May 4th, 2022—What does it mean for a teacher to express empathy? What does it mean for a teacher to be compassionate? Is there a difference between the two terms that is worth attending to in the daily practice of teaching? I have been thinking about these questions because in a recent class activity, led by a student, I had to discern which term is of greatest importance to the way I teach. The activity was to circle ten words from a list of qualities that describe your ideal self. And then winnow the list down to five words. I was stuck. I was holding fast to six words, two of which were empathy and compassion. The other four words rang true and I didn’t want to cut any on them. I had to choose. I chose compassion as my fifth word. I could have bent the rules and retained six words, but the activity helped me focus on the values of highest priority. Reducing to five was a worthwhile task.


In my post activity reflection and reading, the difference between empathy and compassion is primarily a difference in types of relationships. Both are necessary and important but compassion feels, to me, like a natural extension of empathy. Empathy, by its very nature, retains a sort of distancing between the educator and the student. “I feel for you but I’m not you”. Empathy advances student/teacher relationships because it recognizes an emotional bond as important to effective teaching. It opens the teacher to experience the student beyond more narrowly defined descriptors like assessments, performance indicators, or rubrics.


Empathy begins the process of humanizing the learner by inviting the teacher to imagine what it would be like to stand in the place of the student and experience life. Yet, empathy doesn’t include the need for action, beyond a willingness of acknowledgment that a student’s emotions are real and can influence academic outcomes.


I experience compassion as less distancing and more intimate. It posits the value of going beyond imagination to being present to the learner and sharing in the pain they are experiencing. The act of compassion diminishes the teacher as the center of knowing and moves them to a place that is at the level of the student. The power and personhood differential is narrowed and even collapsed. It is deeply humanizing. Compassion includes and eclipses empathy, “I feel for you, I share your pain, we are together in resolving our shared suffering”.


Compassion requires attunement, moving into harmony with the learner and their struggles. Attunement is premised on an instructional act of deep listening, seeing beyond the external to the ineffable qualities of humanness. Through the experience of shared suffering the teacher and learner move closer to co-equal status. The teacher both sees and feels the student’s discomfort. Once harmonized, the teacher and student can co-create a new way of being and doing. Compassion is ultimately relational in its experience and resolution.

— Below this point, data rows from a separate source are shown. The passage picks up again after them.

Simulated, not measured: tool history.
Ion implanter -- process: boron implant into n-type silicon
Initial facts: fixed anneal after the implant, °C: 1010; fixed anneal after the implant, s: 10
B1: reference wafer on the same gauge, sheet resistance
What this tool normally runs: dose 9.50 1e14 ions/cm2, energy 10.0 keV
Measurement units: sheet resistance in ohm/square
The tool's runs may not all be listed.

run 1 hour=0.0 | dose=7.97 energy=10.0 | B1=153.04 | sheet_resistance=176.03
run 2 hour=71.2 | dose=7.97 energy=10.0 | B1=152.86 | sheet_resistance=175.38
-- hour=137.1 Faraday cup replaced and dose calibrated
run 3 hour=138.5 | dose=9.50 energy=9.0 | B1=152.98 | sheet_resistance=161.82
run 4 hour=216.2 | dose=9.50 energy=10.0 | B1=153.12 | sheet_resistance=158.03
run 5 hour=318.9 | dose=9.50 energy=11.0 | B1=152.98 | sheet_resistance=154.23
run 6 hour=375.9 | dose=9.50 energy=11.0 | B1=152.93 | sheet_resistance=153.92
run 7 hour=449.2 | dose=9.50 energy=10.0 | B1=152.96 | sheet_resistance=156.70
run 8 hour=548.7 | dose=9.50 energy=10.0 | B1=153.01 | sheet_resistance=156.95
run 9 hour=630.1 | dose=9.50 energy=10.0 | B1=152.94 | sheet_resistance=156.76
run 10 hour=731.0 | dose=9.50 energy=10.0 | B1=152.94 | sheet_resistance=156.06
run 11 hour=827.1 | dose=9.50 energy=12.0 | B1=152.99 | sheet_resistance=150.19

An often-reported danger of compassion for teachers is, compassion fatigue. A state of being when a teacher is emotionally overwhelmed by the complexity and severity of student suffering. Teachers often feel that they are forced to make choices regarding which students to help or how to distribute their limited time in support of all students. In such circumstances, the teacher’s giving and caring heart simply runs out of energy. Because the needs are often too big for any one teacher, even as they try over and over again, they feel a sense of betrayal to their vocation to serve students. When their call to teach, serve and care feels inadequate for the task, a deep and abiding sense of imposter syndrome develops.


From my personal experience, a stumbling block in compassion that can lead to fatigue is the question of ownership and agency. When I enter into a state of compassion with a student, I have to be careful to not link my success and sense of self to the student’s ability to grow. A hallmark of compassion is entering into the shared experience of pain and suffering. But compassion fatigue begins when I make the resolution of the student’s pain a marker of my personal identity and success as an educator. This transfer of ownership, both reduces the student’s sense of agency and capacity to act in their best interest. And it can lead to a condition where my emotional gas tank runs empty.


Every student is a unique creation with a unique journey toward emotional, intellectual and spiritual wholeness. The path is their trail to follow. I can and should support, but not direct the placement of their feet. I too have my unique journey as an educator and person. Together we can describe the path we are on, share in the journey, and still make decisions on how to walk based on our gifts and lived wisdom. Fatigue sets in when results are tied to the shared experience. Have you ever tried walking in the exact footsteps of another person? I find it tiring and nearly impossible to continue for an extended period of time.


In the Western intellectual tradition a problem is defined, analyzed and resolved. Compassion, it seems, operates under a different logic. A problem is felt, entered into, in shared experience, and the resolution is co-facilitated while retaining autonomy. Most importantly, compassion doesn’t affix a timeline and strategic plan. Certainly, the goal is to reduce or eliminate the source of suffering and pain. Yet, in my experience, there is also a sense that how and when that resolution will occur is indeterminate. This is because in many cases the sources of pain are bigger and more complex than the individual actions of teachers.


Compassion, for me, points to an organic and generative logic beyond the rational ideology of efficiency and grades. It lands in the realm of the spiritual elements of education, where student and educator are in relationship to something greater than self. Compassion allows the educator and student to live into the paradox of individual and community of caring.